Confirmed: Lenovo’s Yoga Book is Getting Chrome OS

Back at IFA 2016, Lenovo debuted a fresh, futuristic take on an Android tablet called the Yoga Book, complete with a touch screen, Halo Keyboard, and Wacom stylus support. The device launched with Android and eventually became a Windows 2-in-1 (which we’re currently reviewing). However, during an interview with TechRadar, it was revealed that the company was strongly considering bringing Chrome OS with Android app support to their unique notebook. Now, in a new interview with Tom’s Guide, we now have confirmation that in 2017, Lenovo will launch a special edition of the Yoga Book with Chrome OS pre-loaded.

Lenovo will be offering this 2-in-1 in a new flavor: Chrome OS. The product should hit the market by midyear.

Thanks to Google merging Chrome OS and Android so closely together, Lenovo says they’ll be launching the Yoga Book with the operating system mentioned, therefore creating a perfect environment for those who like to do work on their 2-in-1 but still enjoy the flexibility Android apps offer on a standalone tablet. It may even be useful for educational purposes, an area Lenovo is highly exploring.

If you’ve followed recent happenings in the world of Google, you’ll know there’s been rumors of a new OS Google is working on called Andromeda that’ll basically take everything great from Chrome OS and Android and merge it all together into one insane package. If this ever comes to be, it’s likely that Lenovo won’t offer the Yoga Book in individual Android and Chrome OS flavors. However, the company says they plan on offering “the three” models for at least another year or so.

“Over time, we probably see the Android and Chrome versions melding together, especially based on the fact that we’ve now seen Chrome roll out the Google Play store capability into Chrome,” Meredith told Tom’s Guide. “We’ll probably maintain the three distinctive products throughout the next year at least.”

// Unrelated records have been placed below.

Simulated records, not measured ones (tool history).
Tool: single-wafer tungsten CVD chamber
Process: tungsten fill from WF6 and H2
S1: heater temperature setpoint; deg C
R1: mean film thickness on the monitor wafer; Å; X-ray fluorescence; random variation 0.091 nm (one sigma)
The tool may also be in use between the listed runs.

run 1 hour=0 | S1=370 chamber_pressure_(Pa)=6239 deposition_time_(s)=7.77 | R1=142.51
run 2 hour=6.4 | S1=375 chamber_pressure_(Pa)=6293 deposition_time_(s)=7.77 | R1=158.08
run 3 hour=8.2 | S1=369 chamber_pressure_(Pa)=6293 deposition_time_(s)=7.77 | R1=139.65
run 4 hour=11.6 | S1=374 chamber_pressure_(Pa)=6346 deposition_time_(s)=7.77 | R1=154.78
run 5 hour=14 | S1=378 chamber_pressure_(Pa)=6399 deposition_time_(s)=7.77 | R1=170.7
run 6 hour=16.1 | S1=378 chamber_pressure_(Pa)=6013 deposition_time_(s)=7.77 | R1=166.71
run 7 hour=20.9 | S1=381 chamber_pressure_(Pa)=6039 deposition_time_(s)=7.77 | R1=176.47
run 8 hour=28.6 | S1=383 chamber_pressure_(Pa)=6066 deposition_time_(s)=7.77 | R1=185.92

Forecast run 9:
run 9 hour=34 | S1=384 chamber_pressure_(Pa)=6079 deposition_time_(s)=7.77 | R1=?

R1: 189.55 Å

To me, I think Chrome OS would fit the Yoga Book to a T. It’s got way too much potential to be limited to a heavily skinned version of Android, while it’s not entirely suited to become a full-fledged Windows 2-in-1. Therefore, by blending the productivity benefits from Chrome OS and Android app support, you may have a match made in Heaven. Of course, it all depends on how Lenovo implements the OS as sketching tools and a few customizations due to the hardware on board will need to be made, but at first glance, a Yoga Chrome-Book would be pretty stellar.